In addition, since 2013, Spartanburg has met all its material handling needs in production and logistics by using a 350-strong fleet of hydrogen fuel-cell forklifts, having installed a storage and distribution area near the Energy Center in 2010. This saves the plant 4.1m KWh of energy per year.
Landfill gas was the focus of General Motors’ (GM) very first renewable energy project in 1993, at the 2m sq.ft Toledo Transmission plant, Ohio. The OEM subsequently investigated its use at other sites close to landfills and established similar projects at its vehicle factories at Orion, Michigan, and Fort Wayne, Indiana.
The 4.3m sq.ft Orion plant, which makes the Chevrolet Sonic and Buick Verano, has been using landfill gas since 1999, meeting almost half its energy needs for production since 2011. Fort Wayne, covering 3m sq.ft and turning out GMC Sierras and Chevrolet Silverados, began a landfill gas programme in 2002 and in 2011 commissioned another boiler to boost the proportion of landfill gas used from 15% to 21%.
In 2014, the Fort Wayne and Orion programmes progressed further through GM’s investment in equipment to generate electricity onsite; gas that would have been flared at the landfill is now redirected to the plant, a more economical solution. The two projects together provide 14MW and cut C02 emissions by 23,000 tons each year. As of March 2016, they are also saving GM $6m per annum.
Indeed, GM’s recent appointment by the EPA as a Green Power Partner for its efforts to advance clean energy was due in no small part to the Fort Wayne plant, which has been ranked by the agency as a top-30 generator of onsite green power. Fort Wayne now meets one-third of its energy needs through methane; at Orion the proportion is closer to two-thirds; at Toledo the figure is about one fifth.
At 4.1m sq.ft, Detroit-Hamtramck in Michigan is one of GM’s largest North American facilities. It is now also one of its key renewable energy performers, having benefitted from an arrangement with a third-party waste-to-energy (WTE) plant since July 2014, when it became the first GM factory to power its operations from such a source.
Currently the maker Chevrolet and Cadillac models, Detroit-Hamtramck was previously the only GM site in North America which burned coal; in 2013 the plant replaced its two antiquated boilers with an 8,000ft pipeline carrying steam from the Detroit Renewable Power (DRP), in collaboration with DRP and the Detroit Thermal utility company, plus their parent company, Detroit Renewable Energy.
The WTE facility receives 900,000 tons of municipal solid waste per year as well as non-recyclable by-products from GM itself. These are converted into refuse-derived fuel to power DRP’s boilers and produce 5.3m pounds of steam per year, 10% of which is allocated to Detroit-Hamtramck. After coming online in July 2014, the system started generating 16MW of renewable energy, which the plant now uses for heating and cooling systems as well as process operations. The steam supplies three 4,000-ton, turbine-driven chillers, a heat exchanger, an air compressor and a humidification system in the paintshop.

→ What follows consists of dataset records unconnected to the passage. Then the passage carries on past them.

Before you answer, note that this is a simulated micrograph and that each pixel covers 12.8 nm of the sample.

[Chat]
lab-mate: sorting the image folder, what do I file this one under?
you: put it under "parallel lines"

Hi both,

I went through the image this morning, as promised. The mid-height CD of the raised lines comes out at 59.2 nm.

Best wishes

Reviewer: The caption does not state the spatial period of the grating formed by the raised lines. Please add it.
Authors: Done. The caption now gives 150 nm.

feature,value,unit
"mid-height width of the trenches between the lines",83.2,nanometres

The 15-year contract with DRE enabled GM to avoid $6m in capital investment as well as ongoing costs associated with steam production. On implementing the pipeline, OEM estimated that CO2 emissions would drop from around 76,000 to 19,000 tons per year; moreover, Detroit-Hamtramck no longer needs to send coal ash to landfill. Together with small-scale solar installations, the plant now meets over half its power requirements from renewable energy.
According to Rob Threlkeld, GM’s global renewable energy manager, the implementation of the projects at Detroit-Hamtramck, Fort Wayne and Orion put the OEM on track to produce 125MW of renewable power per year by 2020. Speaking at the launch of the Detroit-Hamtramck pipeline, he acknowledged GM’s changing mix of energy strategies but added: “Landfill gas and waste-to-energy will still be the largest components of that 125MW goal.”
Dag Hoeft, process industry technical sales consultant, Mitsubishi Electric Europe, explains how virtual power plants can ensure that supply matches up to generation when it comes to renewable energy
AMS: In simple terms, what does a ‘virtual power plant’ consist of?DH: A virtual, or hybrid, power plant is when a group of power plants are controlled as one, using the same software platform. It typically combines multiple energy sources including renewables, and in the near future, energy storage facilities. Each individual power plant may have a variable output due to tides or weather conditions, for example, but the virtual power plant solution will control and coordinate these plants to deliver constant and reliable power to the grid.
AMS: Why would a virtual power plant be necessary; what would it achieve?DH: Variable and renewable power sources are becoming more and more common in the energy market. Their lack of consistency (the sun and wind are not under our control) has to be managed to create a stable and reliable grid/power supply to the energy market. That is what a virtual power plant application is doing.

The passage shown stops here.